The 5 Worst Business Planning Mistakes You Could Make
December 2016 / By Charlie Howell / Contact Me
What makes a business plan good? The answer will differ according to whoever you ask. But generally speaking, a good business plan is one that is made for a specific purpose and works to achieve that purpose. This means that the plan you show your bank in order to secure funding will not be the same one you show your investors. Business owners need to tailor their plans according to their audiences. However, even after doing so, there are some pitfalls that business owners have a tendency to fall into.
Highlight the Viability of your Business Opportunities
In the excitement over new business prospects, entrepreneurs may fail to highlight the profitability of a certain opportunity, and the road to exploiting it successfully. Ensure that the audience is able to fully understand the details of your plan. Focus on the hows and whys as comprehensively as possible. Make sure that the executive summary, especially, describes the venture in fullest, and readable, detail.

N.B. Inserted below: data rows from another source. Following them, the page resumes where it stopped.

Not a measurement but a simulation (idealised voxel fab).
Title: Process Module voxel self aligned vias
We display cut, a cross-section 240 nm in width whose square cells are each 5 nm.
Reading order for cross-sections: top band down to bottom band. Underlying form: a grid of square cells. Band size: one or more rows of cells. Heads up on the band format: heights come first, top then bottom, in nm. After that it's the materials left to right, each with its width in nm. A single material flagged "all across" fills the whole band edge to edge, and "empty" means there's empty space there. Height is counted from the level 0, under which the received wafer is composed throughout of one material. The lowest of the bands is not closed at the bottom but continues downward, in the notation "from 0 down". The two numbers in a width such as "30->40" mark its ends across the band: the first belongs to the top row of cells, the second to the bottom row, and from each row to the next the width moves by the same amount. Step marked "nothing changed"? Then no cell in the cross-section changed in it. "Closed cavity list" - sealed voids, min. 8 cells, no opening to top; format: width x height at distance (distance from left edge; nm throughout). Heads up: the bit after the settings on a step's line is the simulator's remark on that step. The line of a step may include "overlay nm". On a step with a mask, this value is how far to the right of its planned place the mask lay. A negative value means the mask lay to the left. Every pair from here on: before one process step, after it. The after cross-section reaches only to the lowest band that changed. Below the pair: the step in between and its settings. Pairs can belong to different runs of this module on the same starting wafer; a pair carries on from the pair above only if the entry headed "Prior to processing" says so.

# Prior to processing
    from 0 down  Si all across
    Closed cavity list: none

Involve your Stakeholders in Writing the Plan
Do not let any one person write the business plan all on their lonesome. Business plans can easily fail to achieve their purpose if written without consultation with key players. A lone consultant will not be completely aware of all the intricacies of the business, and so it is extremely important to have consultations with key players and stakeholders in the business. If the people most involved in the business are not as involved in the writing of the plan, the odds of a successful execution fall dramatically.
Make your Objectives Clear
As the introduction mentioned, it’s important to tailor your plan according to your objective. However, too many entrepreneurs fail to make their objectives clear within the business plan itself. Do not just have a short-sighted focus on your product or idea. Know what it is that the plan is meant to achieve. Is it to secure investment? If so, detail the risks and returns involved in the investment. Talk about cash flow sources and the timeframe involved. Don’t leave the investor confused about the merits of the investment.
Have a Thorough Financial Model
Make sure your budgets account for your expenses. And keep your revenue and cost assumptions as accurate as possible. This will cause your cash flows to remain steady, allowing the business to grow and securing your stakeholders’ trust.
Do not Downplay the Importance of Good Cash Flow Management
Cash is not the same as profits. Every entrepreneur needs to understand that positive cash flows do not necessarily signify profit. In fact, many businesses actually fail due to insolvency, not lack of profitability. Especially during the initial phase of a business, entrepreneurs need to employ good cash flow management in order to handle the low cash flows coming in when compared to the cash flows going out. The business plan needs to account for the losses likely in the first months of starting up, including figures like overdraft limits.